Choosing Between Scylla and Charybdis

There’s a very complicated situation in the Middle East, as always, and President Donald Trump is of course “tweeting” about it.
A drone attack destroyed much of a major Saudi Arabian oil field, and although a Yemeni rebel group that has been fighting a bloody defensive war with Saudi Arabia and is allied with Iran has claimed responsibility the State Department and America’s intelligence are blaming the Iranian government. Trump’s first “tweet” on the matter said “There is reason to believe we know the culprit, but are locked and loaded depending upon verification, but are waiting to hear from the Kingdom as to who they believe was the cause of this attack, and under what terms we would proceed.”
Trump’s “tweet” was characteristically hard to parse, but there was no mistaking a certain belligerence in its tone, as well as certain deference to the Saudis, who have concluded the Iranians are to blame, and Trump and his spokespeople have spent the past two days dialing that back. The Pentagon would reportedly prefer not to fight a war on Saudi Arabia’s behalf, even if the Saudis pay for it, as Trump has suggested, and Trump has repeatedly assured the news media that he does not want another war, although he continues to boast of how ready the military is to wage one.
Our best guess is that Trump genuinely wants to avoid any new Middle East wars. Trump ran as a peacenik, even going so far as to accuse President George W. Bush of lying America into a war with Iraq, a claim previously made only by the far left, and although he fancies himself a tough guy he takes even more pride in his dealmaking prowess, and a new war in the Middle East would be embarrassing. So far Trump hasn’t been able to keep his campaign promises to extract American forces from Afghanistan and Iraq, and critics will plausiblyblame his unilateral withdrawal from a nuclear treaty with Iran for provoking any conflict that might follow, and there will also be troublesome questions about why Trump seems so eager to do the bidding of Saudi Arabia’s awful government.

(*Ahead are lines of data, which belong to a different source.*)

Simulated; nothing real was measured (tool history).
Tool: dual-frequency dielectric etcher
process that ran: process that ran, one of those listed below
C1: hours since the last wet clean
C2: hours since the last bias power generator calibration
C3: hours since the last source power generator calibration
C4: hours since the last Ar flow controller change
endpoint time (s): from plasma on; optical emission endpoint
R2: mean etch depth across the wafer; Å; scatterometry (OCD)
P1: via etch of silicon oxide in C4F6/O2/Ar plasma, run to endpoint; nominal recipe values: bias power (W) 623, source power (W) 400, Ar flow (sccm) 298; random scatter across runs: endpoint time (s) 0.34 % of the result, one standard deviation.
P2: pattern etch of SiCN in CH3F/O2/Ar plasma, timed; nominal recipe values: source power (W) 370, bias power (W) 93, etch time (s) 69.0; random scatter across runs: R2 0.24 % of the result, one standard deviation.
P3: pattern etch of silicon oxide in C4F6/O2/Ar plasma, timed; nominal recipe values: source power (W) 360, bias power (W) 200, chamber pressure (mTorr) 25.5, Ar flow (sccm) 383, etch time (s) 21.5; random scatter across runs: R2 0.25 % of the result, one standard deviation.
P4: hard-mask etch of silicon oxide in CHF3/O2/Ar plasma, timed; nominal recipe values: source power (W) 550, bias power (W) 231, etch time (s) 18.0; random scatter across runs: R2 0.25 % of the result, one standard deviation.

As Trump’s favorite Rolling Stones song says, though, you can’t always get what you want. The Iranian government is even more awful than Saudi Arabia’s, and Trump will not want to negotiate a new nuclear deal from a position of weakness. He also “tweeted” a grip that the “fake news” media had peddled the lie that he was willing to meet the Iranian dictatorship without any preconditions, which prompted all the networks except Fox News to gleefully replay all the videotape of Trump and his spokespeople repeatedly and explicitly saying he was willing to meet without any preconditions, so he clearly doesn’t want to be seen as an accommodationist.
The Iranians have become increasingly provocative since America reimposed economic sanctions, seizing commercial oil tankers and threatening to shut down the Strait of Hormuz and shooting down an America drone in international air space, and if they continue to escalate their misbehavior even the most pacifist president will eventually have to do something about it. America can’t apply any more economic sanctions, as we’ve already cut off all trade with the regime, which so far hasn’t had the effect that was hoped for, and given Trump’s tenuous relations with the rest of the world he’s unlikely to recruit other countries to join the boycott.
Thanks to fracking and other new technologies America has produced enough energy to sustain its economy since the final years of President Barack Obama’s administration, with no thanks to either Obama or Trump, but oil is an internationally traded commodity and a blow to a major supplier such as Saudi Arabia will result in high prices at your local pump. The global economy was already slowing before the latest Middle East flare-up, in large part because of the global trade war Trump started, so a war would be very bad for everyone’s business, including Trump’s reelection campaign.
If the Iranians continue to impede the flow of oil and thereby cause a global crash that would also look bad. For now Trump finds himself in a damned-if-you and damned-if-you-don’t situation, he has no national security advisor and only an acting Secretary of Defense, he seems beholden for some reason or another to the Saudis, and so far his much bragged about gut instincts and dealmaking prowess haven’t proved impressive.